Re: How hard would it be to implement sparse fetching/pulling?
- Date: Fri, 1 Dec 2017 10:16:58 -0800
- From: Jonathan Nieder <jrnieder@xxxxxxxxx>
- Subject: Re: How hard would it be to implement sparse fetching/pulling?
Jeff Hostetler wrote:
> On 11/30/2017 3:03 PM, Jonathan Nieder wrote:
>> One piece of missing functionality that looks intereseting to me: that
>> series batches fetches of the missing blobs involved in a "git
>> checkout" command:
>> But if doesn't batch fetches of the missing blobs involved in a "git
>> diff <commit> <commit>" command. That might be a good place to get
>> your hands dirty. :)
> Jonathan Tan added code in unpack-trees to bulk fetch missing blobs
> before a checkout. This is limited to the missing blobs needed for
> the target commit. We need this to make checkout seamless, but it
> does mean that checkout may need online access.

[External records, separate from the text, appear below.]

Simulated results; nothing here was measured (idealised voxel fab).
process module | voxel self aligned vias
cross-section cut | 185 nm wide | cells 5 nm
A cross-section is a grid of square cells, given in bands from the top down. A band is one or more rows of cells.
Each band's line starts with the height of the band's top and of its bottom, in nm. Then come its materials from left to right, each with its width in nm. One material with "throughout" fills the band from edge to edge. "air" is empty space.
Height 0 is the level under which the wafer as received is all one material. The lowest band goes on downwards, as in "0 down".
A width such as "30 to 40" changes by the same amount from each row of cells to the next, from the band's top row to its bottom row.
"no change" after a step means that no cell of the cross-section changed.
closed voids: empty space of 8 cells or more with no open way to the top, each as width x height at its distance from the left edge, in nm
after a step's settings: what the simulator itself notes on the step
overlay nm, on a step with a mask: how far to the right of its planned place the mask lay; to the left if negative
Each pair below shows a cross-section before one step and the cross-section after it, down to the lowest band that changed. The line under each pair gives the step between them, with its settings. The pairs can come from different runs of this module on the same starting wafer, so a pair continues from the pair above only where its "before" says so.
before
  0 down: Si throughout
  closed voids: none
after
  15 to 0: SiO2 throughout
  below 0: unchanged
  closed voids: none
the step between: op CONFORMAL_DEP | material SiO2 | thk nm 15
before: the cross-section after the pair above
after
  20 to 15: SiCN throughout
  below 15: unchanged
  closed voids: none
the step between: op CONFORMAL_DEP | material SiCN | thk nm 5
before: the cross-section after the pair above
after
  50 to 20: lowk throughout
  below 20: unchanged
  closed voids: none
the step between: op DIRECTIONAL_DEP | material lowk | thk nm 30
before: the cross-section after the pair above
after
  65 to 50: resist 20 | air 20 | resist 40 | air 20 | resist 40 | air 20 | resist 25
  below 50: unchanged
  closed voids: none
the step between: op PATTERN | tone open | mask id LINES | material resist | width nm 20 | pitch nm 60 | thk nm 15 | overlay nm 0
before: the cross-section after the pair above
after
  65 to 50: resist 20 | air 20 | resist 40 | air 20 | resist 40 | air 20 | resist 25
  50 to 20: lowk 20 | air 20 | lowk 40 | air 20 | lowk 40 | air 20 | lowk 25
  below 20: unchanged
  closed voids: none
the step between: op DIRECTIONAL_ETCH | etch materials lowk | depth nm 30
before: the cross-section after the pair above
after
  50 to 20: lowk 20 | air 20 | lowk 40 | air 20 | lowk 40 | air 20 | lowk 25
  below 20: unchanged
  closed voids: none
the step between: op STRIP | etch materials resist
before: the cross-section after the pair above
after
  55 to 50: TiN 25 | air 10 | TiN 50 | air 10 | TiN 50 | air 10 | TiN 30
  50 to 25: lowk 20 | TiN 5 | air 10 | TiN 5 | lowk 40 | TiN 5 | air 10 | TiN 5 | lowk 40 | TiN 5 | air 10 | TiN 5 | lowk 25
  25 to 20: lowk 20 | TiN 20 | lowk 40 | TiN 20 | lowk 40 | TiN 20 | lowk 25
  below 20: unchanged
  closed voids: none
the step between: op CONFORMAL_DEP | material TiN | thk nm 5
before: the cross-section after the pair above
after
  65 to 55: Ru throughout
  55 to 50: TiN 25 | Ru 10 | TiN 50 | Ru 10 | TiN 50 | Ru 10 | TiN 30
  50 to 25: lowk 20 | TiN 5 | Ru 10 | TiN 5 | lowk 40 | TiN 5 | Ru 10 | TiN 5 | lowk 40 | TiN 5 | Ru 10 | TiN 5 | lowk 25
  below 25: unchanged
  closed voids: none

Just to clarify: other parts of the series already fetch all missing
blobs that are required for a command. What that bulk-fetch patch
does is to make that more efficient, by using a single fetch request
to grab all the blobs that are needed for checkout, instead of one
fetch per blob.
This doesn't change the online access requirement: online access is
needed if and only if you don't have the required objects already
available locally. For example, if at clone time you specified a
sparse checkout pattern and you haven't changed that sparse checkout
pattern, then online access is not needed for checkout.
> I've also talked about a pre-fetch capability to bulk fetch missing
> blobs in advance of some operation. You could speed up the above
> diff command or back-fill all the blobs I might need before going
> offline for a while.
In particular, something like this seems like a very valuable thing to
have when changing the sparse checkout pattern.